Hello, I am doing a corpus linguistics study on my dissertation. I have a corpus about 4 million words from a specific discipline. It is a collection of scholarly research articles from the field of interdisciplinary evaluation.
I am trying to figure out the best reference corpus. There are several key issues to contend with here:
1: I am looking for what distinguishes this scholarly literature from other scholarly literatures, so I am thinking the reference corpus should be constructed from other scholarly sources. Right now I'm using the COCA as reference, so it seems that my keyword analysis is popping up terms that would be used across academia, and not just specific to my field of interest.

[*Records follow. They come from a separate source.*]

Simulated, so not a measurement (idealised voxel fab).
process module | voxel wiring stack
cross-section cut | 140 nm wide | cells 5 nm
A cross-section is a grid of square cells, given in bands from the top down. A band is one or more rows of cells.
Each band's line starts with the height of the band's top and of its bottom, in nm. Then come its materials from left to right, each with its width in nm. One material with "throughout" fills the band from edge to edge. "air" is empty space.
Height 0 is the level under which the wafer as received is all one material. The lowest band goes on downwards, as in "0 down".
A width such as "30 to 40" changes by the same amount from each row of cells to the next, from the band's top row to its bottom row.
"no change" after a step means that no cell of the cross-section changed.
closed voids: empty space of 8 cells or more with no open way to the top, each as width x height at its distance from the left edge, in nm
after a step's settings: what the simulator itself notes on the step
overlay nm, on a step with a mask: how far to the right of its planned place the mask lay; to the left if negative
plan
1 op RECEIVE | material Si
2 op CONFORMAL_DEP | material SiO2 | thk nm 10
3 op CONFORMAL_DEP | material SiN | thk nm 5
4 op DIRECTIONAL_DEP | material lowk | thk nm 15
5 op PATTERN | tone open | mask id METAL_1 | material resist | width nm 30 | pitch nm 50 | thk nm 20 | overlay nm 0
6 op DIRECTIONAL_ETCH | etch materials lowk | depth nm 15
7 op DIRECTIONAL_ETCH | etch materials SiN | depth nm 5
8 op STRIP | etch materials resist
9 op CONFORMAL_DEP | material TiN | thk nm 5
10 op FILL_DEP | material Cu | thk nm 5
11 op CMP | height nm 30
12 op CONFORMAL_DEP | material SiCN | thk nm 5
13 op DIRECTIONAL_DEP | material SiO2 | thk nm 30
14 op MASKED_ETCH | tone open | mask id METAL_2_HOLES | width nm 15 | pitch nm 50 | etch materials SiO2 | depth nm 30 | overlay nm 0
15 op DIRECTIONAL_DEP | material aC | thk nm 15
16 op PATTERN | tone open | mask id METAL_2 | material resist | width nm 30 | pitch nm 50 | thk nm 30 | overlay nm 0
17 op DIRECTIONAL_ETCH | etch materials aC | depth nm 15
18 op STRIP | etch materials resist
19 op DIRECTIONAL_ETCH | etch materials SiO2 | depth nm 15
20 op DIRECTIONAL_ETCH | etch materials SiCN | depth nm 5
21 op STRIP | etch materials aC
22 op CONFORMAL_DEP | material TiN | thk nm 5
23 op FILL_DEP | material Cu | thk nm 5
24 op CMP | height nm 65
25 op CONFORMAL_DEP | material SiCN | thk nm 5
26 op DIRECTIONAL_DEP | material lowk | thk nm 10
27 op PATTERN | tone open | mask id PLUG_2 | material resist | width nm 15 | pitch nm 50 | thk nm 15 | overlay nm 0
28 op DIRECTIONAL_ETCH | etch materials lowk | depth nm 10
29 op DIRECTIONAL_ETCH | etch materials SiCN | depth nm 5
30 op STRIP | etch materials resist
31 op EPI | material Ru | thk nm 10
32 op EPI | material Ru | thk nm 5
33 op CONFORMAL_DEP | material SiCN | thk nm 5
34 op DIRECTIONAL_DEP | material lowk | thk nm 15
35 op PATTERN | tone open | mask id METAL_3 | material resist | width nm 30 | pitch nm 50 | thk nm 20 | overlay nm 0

2: My corpus is international in nature. 60% of articles are from UK publishers and 30% are from the US. 10% remaining is from Africa, Canada, and Australasia. This presents issues for consideration around international makeup of a reference corpus as well as what to do with lemmatizing.
Given these issues listed, I am thinking my best options are as follows:
1: Find an international corpus of scholarly literature that I can use. I have followed a couple channels including Cambridge's Academic English Corpus but have not heard back. Anyone know of any other corpus that may fit the bill?
2: Build my own corpus. I could use something like AntCorGen to do this. I don't really want to do this if I don't have to. If I do take that route, any suggestions for how to build a corpus that has similar properties to what I'm seeking?
Lastly, what do I do about lemma issue when working with international data? For instance do I treat "programme" and "program" as belonging to the same word family? Is there an international lemma list in existence?
Thanks for any help,
Aaron